LIGO is a laser interferometer…essentially a gravity wave telescope.
LIGO - Wikipedia
I believe I’ve read (in Popular Science?) a future successor to this land-based system is to construct one in space…outside any possible seismic anomalies or man-made vibrations.
HOW?
Unless kilometers-wide distances are locked down and affixed to “a firmament”, components like the laser and mirrors will drift away from each other.
Google station keeping in space. It’s well known and already used for a number of experiments that require accurate spatial relationships between spacecraft. Here is a paper on astronomical imaging requirements:Link
The space based gravity detector is called LISA and is already well along in the design phase.
The arms of the interferometer don’t need to be locked at a fixed distance; as long as the ‘sweeping frequency’ due to position change is well characterized it can be separated from actual gravitational signals in the frequency domain. LISA or other orbiting laser interferometry gravitational wave observatories can essentially eliminate all other perturbations (assuming they aren’t near a very fast moving moon or some wandering chunk of dense matter moving at relativistic speeds) and thus essentially dispense with predictive filters to ‘cancel out’ seismic and local environment effects with some degree of statistical uncertainty.
Stranger
This has been succinctly answered already, but to add…

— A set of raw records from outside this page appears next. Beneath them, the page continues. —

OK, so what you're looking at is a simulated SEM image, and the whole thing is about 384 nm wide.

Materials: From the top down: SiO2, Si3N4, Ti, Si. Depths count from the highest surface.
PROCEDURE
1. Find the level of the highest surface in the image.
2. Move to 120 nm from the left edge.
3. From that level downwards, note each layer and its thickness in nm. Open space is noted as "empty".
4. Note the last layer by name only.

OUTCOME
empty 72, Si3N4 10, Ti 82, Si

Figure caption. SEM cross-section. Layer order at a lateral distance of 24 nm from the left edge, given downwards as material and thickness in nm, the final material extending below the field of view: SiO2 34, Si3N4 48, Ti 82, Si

The three spacecrafts in the LISA design will always have relative motion between them, and it would be on the scale of a few meters per second toward or away from each another during their orbits around the sun. If you ask, “What’s the best way to measure these ever-changing distances?” the answer is “With lasers!” So, LISA can directly track the spacecraft separations. But importantly, as @Stranger_On_A_Train notes, continual variations in distances due to orbital motion look different from the variations arising from gravitational wave signals of scientific interest.
And while we’re at it, they won’t be at a distance of “kilometers”. They’ll be millions of kilometers.
It should also be mentioned that LISA isn’t really the “next generation” of LIGO: Aside from both being gravitational wave detectors, they’re as different as can be. They work at very different frequencies, and detect very different sorts of sources, with very different sorts of data analysis. With LIGO, the sources are rare and sparse enough that even after we increased the sensitivity as much as we could, we still only detect a few events per year (and they’re all events, no ongoing sources). With LISA, there are hundreds of known sources, and probably several times that more unknown sources, that’ll always be there in the data, and which we’ll detect within minutes of turning it on.
The actual next generation for LIGO would be “LIGO, but at a bunch more sites”. Right now, there are LIGO sites in Louisiana and Washington State, and other similar instruments in Italy and Japan, and the best results come from combining data from all of them. But there are proposals for adding more in India, Australia, South America, or other places, and just adding more instruments of the same design, as long as they’re well-separated on the Earth, could improve the data considerably (for one thing, noise is a huge problem, and one way to filter out the noise is to look for things detected by multiple instruments).
For those interested, Nature News just published some news on LISA.
‘Sci-fi instrument’ will hunt for giant gravitational waves in space (nature.com)
ESA announced on 25 January that construction of the multibillion-euro mission will begin in 2025, with the launch planned for 2035.